State / Data / Async (Below App)
App
Edge
Client
Async
Data
Cache
HTTPS/WSS
HTTPS/WSS
Player Client A
Player Client B
Load Balancer
API Service
WebSocket Gateway
Matchmaking Service
Game Service
Chess Rules Engine
Redis Queue + Hot Game State
PostgreSQL Game + Move History
Kafka / Event Bus
Anti-cheat / Analytics Workers
Matchmaking Service
Maintains waiting pools by time_control + mode + region
Uses rating-based candidate search with widening tolerance over wait time
Creates game assignment atomically and removes both players from queue
Game Service
Authoritative command handler for move, resign, and draw actions
Validates move legality via chess rules engine
Computes clock deltas using authoritative server time
Schedules and revalidates timeout deadlines for the active side
Persists move event and updates snapshot atomically
WebSocket Gateway
Maintains per-player real-time session
Pushes match/game/clock updates
Supports reconnect and state resync
WebSocketRedisMatchmaking ServiceAPI ServiceUserWebSocketRedisMatchmaking ServiceAPI ServiceUseralt[candidate found]loop[every 100ms]POST /api/chess/queue (5+0, rated, 1800)enqueue(player)ZADD queue:5+0:rated rating=1800find nearest rating candidateatomic remove both (Lua/transaction)create game_id + colorsemit game.matched to both users
Player BPostgreSQLRedisRules EngineGame ServicePlayer APlayer BPostgreSQLRedisRules EngineGame ServicePlayer Amove(game_id, move_number=17, uci=e2e4)load GameSnapshot + ClockStatevalidate turn/versionvalidate legal move on current FENlegal + next FENdeduct elapsed time for active sideapply increment and switch turnappend MoveEvent (transaction)update snapshot + clockrefresh timeout trigger for next sideack move acceptedpush game.move + game.clock_sync
Use an event-based clock model, not per-second DB writes.
At move commit time:
elapsed = now_server_ms - turn_started_server_ms
remaining_active = remaining_active - elapsed
if remaining_active <= 0 => timeout loss
remaining_active += increment_ms # for Fischer increment controls
active_side = opposite(active_side)
turn_started_server_ms = now_server_ms
Why this works:
Exact countdown is derived from (remaining_ms, turn_started_server_ms, active_side)
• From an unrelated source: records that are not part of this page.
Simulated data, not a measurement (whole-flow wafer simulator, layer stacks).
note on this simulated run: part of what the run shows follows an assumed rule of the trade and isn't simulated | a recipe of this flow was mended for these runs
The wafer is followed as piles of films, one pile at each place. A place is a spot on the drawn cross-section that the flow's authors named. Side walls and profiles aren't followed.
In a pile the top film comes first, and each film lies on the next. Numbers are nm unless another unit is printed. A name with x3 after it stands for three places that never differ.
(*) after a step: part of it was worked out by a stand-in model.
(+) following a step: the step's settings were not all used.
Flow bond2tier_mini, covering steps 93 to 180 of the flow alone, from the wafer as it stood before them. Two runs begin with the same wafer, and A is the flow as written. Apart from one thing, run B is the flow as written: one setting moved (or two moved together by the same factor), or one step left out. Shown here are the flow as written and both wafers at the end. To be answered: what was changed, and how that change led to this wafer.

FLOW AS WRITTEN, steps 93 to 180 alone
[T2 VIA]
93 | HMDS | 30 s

No ticking writes every second
Server remains source of truth; clients render smooth local countdown between syncs
Persisted timestamps stay meaningful during failover or game ownership handoff
Timeout can be enforced even when no new move arrives
function applyMoveAndClock(state: ClockState, nowMs: number, incrementMs: number): ClockState {
const elapsed = nowMs - state.turn_started_server_ms;
if (state.active_side === 'white') {
state.white_remaining_ms -= elapsed;
if (state.white_remaining_ms <= 0) throw new Error('white_timeout');
state.white_remaining_ms += incrementMs;
state.active_side = 'black';
} else {
state.black_remaining_ms -= elapsed;
if (state.black_remaining_ms <= 0) throw new Error('black_timeout');
state.black_remaining_ms += incrementMs;
state.active_side = 'white';
}
state.turn_started_server_ms = nowMs;
state.version += 1;
return state;
}
Timeout enforcement pattern:
After each committed move, enqueue a delayed timeout check for now + remaining_active_ms of the next side.
When the delayed job fires, reload ClockState and verify version/active_side before ending game.
If version changed, discard the stale timeout job.
Do not trust client timestamps to deduct clock time. Network jitter and clock spoofing will create unfair losses.
Keep latest snapshot in Redis: FEN, move number, clock state, game status
Persist full move history in PostgreSQL for durable replay
On reconnect, client requests GET /api/chess/games/{id} and resumes via snapshot + delta events
Clocks continue while disconnected. If a player disconnects and never returns, timeout remains a valid game result.
Low match latency
Separate pools by time control and mode to avoid incompatible matches
Start with narrow rating band (for example +/-50), widen over wait time
Use in-memory/Redis structures for fast nearest-neighbor retrieval
Low move latency
Keep active game state in Redis close to game servers
Use sticky routing by game_id to reduce cross-node coordination
Push over WebSocket directly; avoid polling for active matches
High correctness
Single authoritative game processor per game_id partition
Strict optimistic concurrency with version/move_number
Idempotency keys to dedupe retries
1. Hot partitions for popular time controls
Problem: Blitz pools (for example 3+0, 5+0) dominate traffic.
Mitigation:
Shard queues by region and rating bucket
Run multiple match workers with distributed lock ownership
2. Redis memory pressure from many active games
Problem: 80K active games with snapshots + session metadata can grow quickly.
Mitigation:
Keep only hot fields in Redis
Periodically compact/evict inactive games to DB-backed reads
3. Duplicate move submissions on retry
Problem: Mobile networks cause client retries for the same move.
Mitigation:
Require idempotency_key and (game_id, player_id, move_number) uniqueness
Return previous success for duplicate keys
Interview recommendation:
Start with strict window
Widen every few seconds
Cap max gap by mode (rated tighter than casual)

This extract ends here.